This is a re-publication of the summary of the article:
Harald Langberg: ‘The Gates of Paradise’, in: Meddelelser fra Thorvaldsens Museum (Communications from the Thorvaldsens Museum) p. 1989, p. 205-212.
For a presentation of the article in its original appearance in Danish, please see this facsimile scan.
Most of the furnishings of Kronborg Castle Church at Elsinore were removed during the Napoleonic Wars. The state of the church interior gave rise to much criticism in the 1830s. It would have been possible to put it in proper condition for a modest sum, while restoring the furnishings from the 1580s would have been expensive. The art historian N. L. Høyen made it obvious that the old furnishings should be restored, and the architect Gottlieb Bindesbøll showed how it could be done, with scale drawings and restoration studies.
But whether or not the king would grant the necessary funds was a problem. Since he willingly listened to Thorvaldsen, it was most practical to get the old master to make a positive statement about the project. He did so, and Høyen, who was afraid that one would be satisfied with new, simple furnishings in the style of the day, carried through a restoration project in which the architects had to let their own tastes be superseded by what a scientific study dictated. Høyen represented science, and wanted the furnishings that had been preserved to be grouped exactly as they had been.

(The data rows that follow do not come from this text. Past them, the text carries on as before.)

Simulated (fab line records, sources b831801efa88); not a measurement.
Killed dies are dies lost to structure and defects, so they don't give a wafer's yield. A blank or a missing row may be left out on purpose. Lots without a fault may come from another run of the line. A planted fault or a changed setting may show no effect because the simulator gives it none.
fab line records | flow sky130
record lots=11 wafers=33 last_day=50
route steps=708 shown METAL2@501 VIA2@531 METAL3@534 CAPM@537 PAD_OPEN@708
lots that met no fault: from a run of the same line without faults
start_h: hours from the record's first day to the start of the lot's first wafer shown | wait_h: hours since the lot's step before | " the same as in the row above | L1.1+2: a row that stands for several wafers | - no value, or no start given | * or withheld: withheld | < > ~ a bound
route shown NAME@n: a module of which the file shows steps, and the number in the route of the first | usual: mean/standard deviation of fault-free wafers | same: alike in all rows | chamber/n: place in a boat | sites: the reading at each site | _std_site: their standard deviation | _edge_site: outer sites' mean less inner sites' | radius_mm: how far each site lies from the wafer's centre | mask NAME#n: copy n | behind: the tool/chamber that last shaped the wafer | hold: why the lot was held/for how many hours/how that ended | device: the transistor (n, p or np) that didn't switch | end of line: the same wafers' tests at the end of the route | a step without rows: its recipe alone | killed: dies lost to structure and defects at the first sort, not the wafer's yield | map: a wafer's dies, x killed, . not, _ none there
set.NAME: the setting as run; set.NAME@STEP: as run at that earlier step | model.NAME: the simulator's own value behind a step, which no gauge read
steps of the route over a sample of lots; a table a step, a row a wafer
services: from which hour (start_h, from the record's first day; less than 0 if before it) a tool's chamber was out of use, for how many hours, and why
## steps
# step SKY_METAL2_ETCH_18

But as in nearly all restoration projects, the castle church posed problems that could not be solved “objectively” , and Høyen, who lacked precise information on how the side panel of the altar had been placed, put the relief with Abraham and Isaac on the right, probably because this was most like Ghiberti’s placement of the motif in his Gates of Paradise in Florence, which Høyen had just studied with great admiration When the restoration was carried out in the period 1840-43, however, the relief was placed on the left, where it might have been before the altar was taken down. But where it was originally placed, in 1587, we do not know. Changes had been made to the altar in the 1730s.